Viewpoints on storport miniports doing significant work in the ISR

I’ve recently looked at a couple of storage miniports (like the Microsoft AHCI driver in the WDK samples), and was surprised at the amount of work they were doing in the ISR. For example, they called the storport srb completion function, from the ISR, which seems especially odd, as you can’t complete the original IRP from DIRQL, so storport has to take the request off the pending queue and put it on a to be completed queue, and then queue a DPC, when the DPC runs it has to take the request off the to be completed queue and does the actual completion.

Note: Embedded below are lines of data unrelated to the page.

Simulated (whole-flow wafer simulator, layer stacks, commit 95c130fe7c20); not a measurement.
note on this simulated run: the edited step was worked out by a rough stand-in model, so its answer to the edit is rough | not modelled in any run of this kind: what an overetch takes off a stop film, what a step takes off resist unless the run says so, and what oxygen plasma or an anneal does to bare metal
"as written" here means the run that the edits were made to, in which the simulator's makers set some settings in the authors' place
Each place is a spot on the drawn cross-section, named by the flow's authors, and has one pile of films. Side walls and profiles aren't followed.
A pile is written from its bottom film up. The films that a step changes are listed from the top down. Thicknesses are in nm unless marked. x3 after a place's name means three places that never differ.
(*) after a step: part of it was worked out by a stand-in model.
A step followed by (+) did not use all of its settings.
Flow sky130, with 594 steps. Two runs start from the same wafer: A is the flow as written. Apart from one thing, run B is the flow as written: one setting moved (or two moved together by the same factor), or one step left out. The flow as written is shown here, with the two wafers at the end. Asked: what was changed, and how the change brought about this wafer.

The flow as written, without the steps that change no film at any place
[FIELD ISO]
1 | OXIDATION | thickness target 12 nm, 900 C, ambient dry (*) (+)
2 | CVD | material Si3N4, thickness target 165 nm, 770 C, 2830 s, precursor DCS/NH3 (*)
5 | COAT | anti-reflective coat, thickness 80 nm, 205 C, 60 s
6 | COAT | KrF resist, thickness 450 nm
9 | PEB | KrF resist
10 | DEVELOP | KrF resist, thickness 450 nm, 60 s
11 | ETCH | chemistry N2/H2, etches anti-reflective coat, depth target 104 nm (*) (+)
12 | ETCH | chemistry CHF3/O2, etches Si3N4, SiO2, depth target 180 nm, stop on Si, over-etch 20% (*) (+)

Except for a few very special cases, that had excellent reasons, about every hardware driver I’ve written (in 20+ years) pretty much only queued a DPC in the ISR, and then did any real work in the DPC. Good drivers would even dynamically shift between polling in a thread and ISR/DPCs, as you need to be careful at high data rates not to totally consume a core at DPC level, to avoid DPC watchdog timeouts, and ugly thread starvations behaviors. Once a thread is scheduled to a core, if that core goes off to DPC/ISR level for a while, that thread will not get moved to a different core.

I’ve written multiple high performance NIC drivers that queued a DPC from the ISR, and they seemed to have just fine performance, so I’m skeptical doing lots of work in the ISR is a performance win. Doing significant work in the ISR vastly complicates locking too, as you can’t just take a normal spinlock, you must take an interrupt lock on the correct MSI-X interrupt, or else you just have to write your code such that your DPC level startio code can take interrupts, and you make sure the ISR doesn’t change anything your DPC level code was using. If there is no well-defined locking, it’s very fragile from a maintenance viewpoint.

It’s always been my understanding that taking any more than the minimal amount of time in an ISR was bad.

Can anybody clarify why storport miniports might have this architecture?

Thanks,
Jan